The emotion that hit me was totally confusing and unexpected. How could I be this upset about someone I hadn’t spoken to for 20 years?
In the hours that followed hearing the news I couldn’t think or focus or stop crying. I had to cancel a meeting and I felt a fraud. It wasn’t like she was still one of my best friends. Then I’d be ‘allowed’ to be upset.
Then I remembered my training – it’s ok to feel whatever you are feeling. And I was feeling every emotion. I was also flooded with memories of her. All the crazy fun we had, all the teenage drama, the finding our way as adults and all the pain.
I had always hoped one day our paths would cross naturally. We would grab a drink and hear how our lives had turned out. I had often wondered whether she was happy. What career did she choose? Where was she living and with who? Within a few hours of hearing she had died, I finally found all this out. And I was full of regret. Why hadn’t I just contacted her to ask her. Why hadn’t I reached out to tell her, that despite everything, I still hold many wonderful memories of her?
Then an interesting thing happened. As the shock wore off, so did the regrets. In fact within a few days there were no regrets. Just some sadness. There was actually no unfinished business.
The funny thing about death is how final it is. We hear this so much. We are advised we must pre-empt regrets by telling those we love how much we love them and making peace with people who have wronged us. For me, its actually more about making peace with the past and being sure of your choices. So when a bereavement comes knocking at your door, it’s OK to feel however you feel. For me it turned out to be grief for what I’d hoped for. And her death meant that possibility, however small, was now gone.
So how ‘should’ we feel when someone we were once close to dies? Whatever you feel is OK.
- Know that any bereavement can trigger feelings and emotions
- Reach out to friends or family that might have known the person that died. Often we want to connect with those that knew the person. But not everyone feels the same so take their lead.

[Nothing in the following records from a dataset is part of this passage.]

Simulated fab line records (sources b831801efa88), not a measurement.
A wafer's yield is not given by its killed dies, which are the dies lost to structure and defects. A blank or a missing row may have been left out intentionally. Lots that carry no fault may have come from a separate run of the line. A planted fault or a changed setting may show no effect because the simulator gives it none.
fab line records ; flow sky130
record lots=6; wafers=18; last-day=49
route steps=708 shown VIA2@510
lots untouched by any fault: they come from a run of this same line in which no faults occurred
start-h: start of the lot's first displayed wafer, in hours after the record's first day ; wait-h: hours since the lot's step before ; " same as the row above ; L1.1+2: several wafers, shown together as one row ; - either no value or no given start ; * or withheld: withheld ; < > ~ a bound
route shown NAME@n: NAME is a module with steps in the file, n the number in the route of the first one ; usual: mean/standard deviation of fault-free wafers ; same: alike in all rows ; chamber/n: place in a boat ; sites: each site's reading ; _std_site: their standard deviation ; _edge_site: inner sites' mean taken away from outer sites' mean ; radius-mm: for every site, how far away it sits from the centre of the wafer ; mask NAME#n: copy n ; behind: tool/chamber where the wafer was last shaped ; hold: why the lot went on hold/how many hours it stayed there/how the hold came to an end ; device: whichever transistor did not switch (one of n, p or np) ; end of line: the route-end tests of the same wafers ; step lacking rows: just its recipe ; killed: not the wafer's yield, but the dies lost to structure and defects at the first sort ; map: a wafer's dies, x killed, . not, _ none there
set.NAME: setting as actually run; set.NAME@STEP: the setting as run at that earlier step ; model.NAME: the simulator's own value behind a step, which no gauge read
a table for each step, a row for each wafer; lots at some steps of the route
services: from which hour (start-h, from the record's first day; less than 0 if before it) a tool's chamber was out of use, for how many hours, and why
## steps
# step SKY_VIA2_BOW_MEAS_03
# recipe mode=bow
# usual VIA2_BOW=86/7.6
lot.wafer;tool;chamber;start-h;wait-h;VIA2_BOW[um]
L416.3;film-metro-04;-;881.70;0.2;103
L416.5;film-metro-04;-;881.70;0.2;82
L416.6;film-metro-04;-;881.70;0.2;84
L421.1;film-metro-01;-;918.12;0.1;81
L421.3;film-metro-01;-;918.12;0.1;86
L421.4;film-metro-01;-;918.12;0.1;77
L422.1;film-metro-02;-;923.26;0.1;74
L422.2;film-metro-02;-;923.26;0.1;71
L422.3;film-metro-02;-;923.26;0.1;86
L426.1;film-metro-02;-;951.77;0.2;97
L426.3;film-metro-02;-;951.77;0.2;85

- Write to the person who died and then put it away or burn or delete it. You don’t have to do this just once either. Do as many times as you feel to.
- Go through old photos, acknowledge and treasure the good times.
- Call our helpline or visit our grief chat if you are struggling to process your feelings – we can help talk through these emotions.
- Above all be kind to yourself. It’s often a shock, whoever dies.